Simmons Bids $784 Million for NL Industries
NEW YORK — NL Industries Inc. said Thursday that Dallas financier Harold C. Simmons had acquired 16% of its stock and that he had offered $784.5 million to buy the remaining shares.
NL said it would consider the bid.
Simmons’ offer came in a letter to NL in which he also disclosed that his affiliated companies already had bought more than 10 million of NL’s 62.3 million common shares outstanding.

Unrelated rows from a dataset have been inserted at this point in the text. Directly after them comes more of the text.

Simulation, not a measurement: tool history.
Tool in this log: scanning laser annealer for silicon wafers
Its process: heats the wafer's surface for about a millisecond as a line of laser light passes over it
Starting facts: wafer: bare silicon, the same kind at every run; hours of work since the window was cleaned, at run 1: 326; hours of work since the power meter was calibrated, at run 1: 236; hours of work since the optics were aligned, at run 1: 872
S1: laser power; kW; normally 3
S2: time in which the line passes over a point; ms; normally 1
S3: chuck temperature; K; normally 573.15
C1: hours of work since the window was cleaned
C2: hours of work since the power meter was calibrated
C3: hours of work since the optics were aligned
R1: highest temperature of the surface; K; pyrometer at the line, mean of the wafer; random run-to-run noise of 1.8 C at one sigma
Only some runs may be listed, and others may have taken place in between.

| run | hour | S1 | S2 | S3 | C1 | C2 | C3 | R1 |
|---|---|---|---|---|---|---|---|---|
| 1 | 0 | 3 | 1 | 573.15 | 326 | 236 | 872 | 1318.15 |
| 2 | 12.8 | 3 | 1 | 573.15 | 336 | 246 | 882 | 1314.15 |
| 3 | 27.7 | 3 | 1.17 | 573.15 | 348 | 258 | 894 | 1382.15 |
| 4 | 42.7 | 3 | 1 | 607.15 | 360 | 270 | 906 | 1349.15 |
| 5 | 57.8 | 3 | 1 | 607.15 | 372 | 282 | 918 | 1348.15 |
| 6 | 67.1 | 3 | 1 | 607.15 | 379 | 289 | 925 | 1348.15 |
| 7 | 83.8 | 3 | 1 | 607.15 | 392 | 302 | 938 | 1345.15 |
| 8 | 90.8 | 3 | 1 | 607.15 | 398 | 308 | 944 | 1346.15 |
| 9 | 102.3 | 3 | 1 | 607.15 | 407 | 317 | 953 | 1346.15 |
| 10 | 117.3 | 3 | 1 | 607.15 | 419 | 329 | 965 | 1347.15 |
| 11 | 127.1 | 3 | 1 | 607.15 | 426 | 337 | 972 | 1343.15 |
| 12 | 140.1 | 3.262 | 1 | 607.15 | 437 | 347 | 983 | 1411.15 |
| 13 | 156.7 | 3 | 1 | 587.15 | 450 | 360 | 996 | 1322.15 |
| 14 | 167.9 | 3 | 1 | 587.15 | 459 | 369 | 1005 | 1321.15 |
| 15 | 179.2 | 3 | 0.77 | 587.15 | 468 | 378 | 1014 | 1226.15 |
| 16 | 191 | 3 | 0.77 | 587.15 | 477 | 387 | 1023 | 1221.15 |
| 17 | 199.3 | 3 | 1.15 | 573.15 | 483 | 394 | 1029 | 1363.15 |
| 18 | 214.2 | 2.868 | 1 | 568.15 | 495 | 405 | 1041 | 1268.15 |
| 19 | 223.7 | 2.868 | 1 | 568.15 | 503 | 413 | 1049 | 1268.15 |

In the letter to Theodore C. Rogers, NL’s chairman and chief executive, Simmons said he wanted to negotiate a friendly purchase for $15 a share. As an alternative, Simmons offered to buy--for $15.25 a share--all of the shares tendered in response to a pending self-tender offer by NL. Such a move likely would give Simmons control because NL has said its offer has been heavily oversubscribed, with 41 million shares being tendered.
NL’s common stock closed up 12 1/2 cents a share at $14.75 in New York Stock Exchange composite trading Thursday.
The stock buyback offer is part of a restructuring plan by NL, a chemical and oil field services concern. NL launched the plan in April to thwart an earlier takeover attempt by Coniston Partners, a private New York investor group.
Under the offer, NL offered to buy back 7.5 million, or 12%, of its common shares. The offer is a so-called Dutch auction, whereby NL’s holders chose a price between $15.12 1/2 and $16 a share when they tendered their stock. Once the offer closes, NL would select a price in that range. Any shares tendered above that price would be excluded from the offer.
NL planned to finance the offer with proceeds from other restructuring moves, including a reorganization of its pension plan that was expected to provide about $150 million in surplus funds. NL also planned to sell up to 20% of its chemical business through a public stock offering.
Coniston Partners, which offered $16 a share for NL, endorsed the company’s plan. It also sold back 2.7 million shares to NL and tendered the rest of its previous 8.5% stake in NL under the buyback offer.
However, earlier this month, NL extended the self-tender offer to June 26 and indicated that it might reduce or scrap the offer because of the weak market for its oil field services. NL, formerly known as National Lead, said the oil industry’s problems would result in it posting quarterly losses for the rest of the year. NL also plans a second-quarter writedown of oil service assets that could exceed $250 million.
NL said a decision on the buyback would be made at a directors’ meeting scheduled for June 25. It said the board would weigh Simmons’ proposals at that meeting. Simmons requested in his letter that NL respond by June 24.
In offering to buy the stock tendered in NL’s self-tender offer, Simmons said he would allow those who did not tender to keep their stock unless a majority of NL’s outside directors approved a deal for him to buy the remaining shares.
Simmons’ acquisition of a major stake in NL was not a complete surprise to Wall Street. NL said Tuesday that it believed Simmons was aggressively buying its stock, and it called on him to publicly disclose whether that was the case.
Simmons, whose companies include Amalgamated Sugar Co., is one of Wall Street’s well-known corporate suitors.
Most recently, he amassed a 39.5% stake in Sea-Land Corp. and made a hostile bid to buy the remaining shares. Sea-Land thwarted the bid in April when it agreed to be acquired by CSX Corp, which also agreed to buy Simmons’ stake in Sea-Land.
Should NL reject Simmons’ offers, NL has anti-takeover provisions in place that could make a hostile bid difficult.